I could go electric on something to just get me to town and back for basic grocery runs, appointments, etc. But to haul the RV I need my diesel pickup with a 1000 mile range. That's not going to be replaced by an electric any time soon unless it's the size of a Kenworth.
 
   / Today, would you buy an EV vehicle. #353  
We had no batteries until last year, solar array installed in 2015. The big "issue" with solar and no batteries is that in a grid outage the solar panel inverter is automatically shut down to protect line workers so while you COULD have electricity during the day, you aren't allowed to. With battery backup you don't even know the power is off.

Some solar installations invert DC to AC at the panel, others (like mine) use an inverter attached to the house so DC from the panels to the inverter, AC from the inverter to the house and grid, DC to the batteries.

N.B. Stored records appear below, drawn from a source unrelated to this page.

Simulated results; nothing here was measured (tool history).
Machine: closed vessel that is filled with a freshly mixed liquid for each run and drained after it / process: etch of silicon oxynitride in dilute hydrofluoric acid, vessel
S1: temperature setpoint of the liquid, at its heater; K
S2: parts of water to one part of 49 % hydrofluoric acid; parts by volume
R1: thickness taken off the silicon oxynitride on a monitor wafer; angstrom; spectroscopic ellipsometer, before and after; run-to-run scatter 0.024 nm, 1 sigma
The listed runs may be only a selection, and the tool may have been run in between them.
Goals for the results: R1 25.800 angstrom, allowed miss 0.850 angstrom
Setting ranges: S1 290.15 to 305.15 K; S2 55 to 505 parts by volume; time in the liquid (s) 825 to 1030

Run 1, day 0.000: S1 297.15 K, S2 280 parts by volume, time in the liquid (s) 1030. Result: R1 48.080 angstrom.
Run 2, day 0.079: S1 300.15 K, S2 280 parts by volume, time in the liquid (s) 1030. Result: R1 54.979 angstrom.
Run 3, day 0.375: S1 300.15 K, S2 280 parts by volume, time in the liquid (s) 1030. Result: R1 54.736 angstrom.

What car is that? Not a Bolt.

I bought a Prius Prime 3 years ago when my 2009 Prius was hit and totalled (second Prius I've had to replace for that reason!!!). In the summer I can go 35 miles all electric, winter is 15-20 depending on the temperature. I live in Vermont, we have winter tires and COLD!. Total range is 650 miles. I put just over 200 gallons of gas in it over 25K miles. Would be a lot less gas if not for two 425 mile trips to MA twice a year and the 1,200 mile round trips to Canada where daughter went to college. A 300 mile nonstop (other than traffic controls of course) trip to Bangor yielded 74 MPG so even when the electric range is used up it gets amazing mileage.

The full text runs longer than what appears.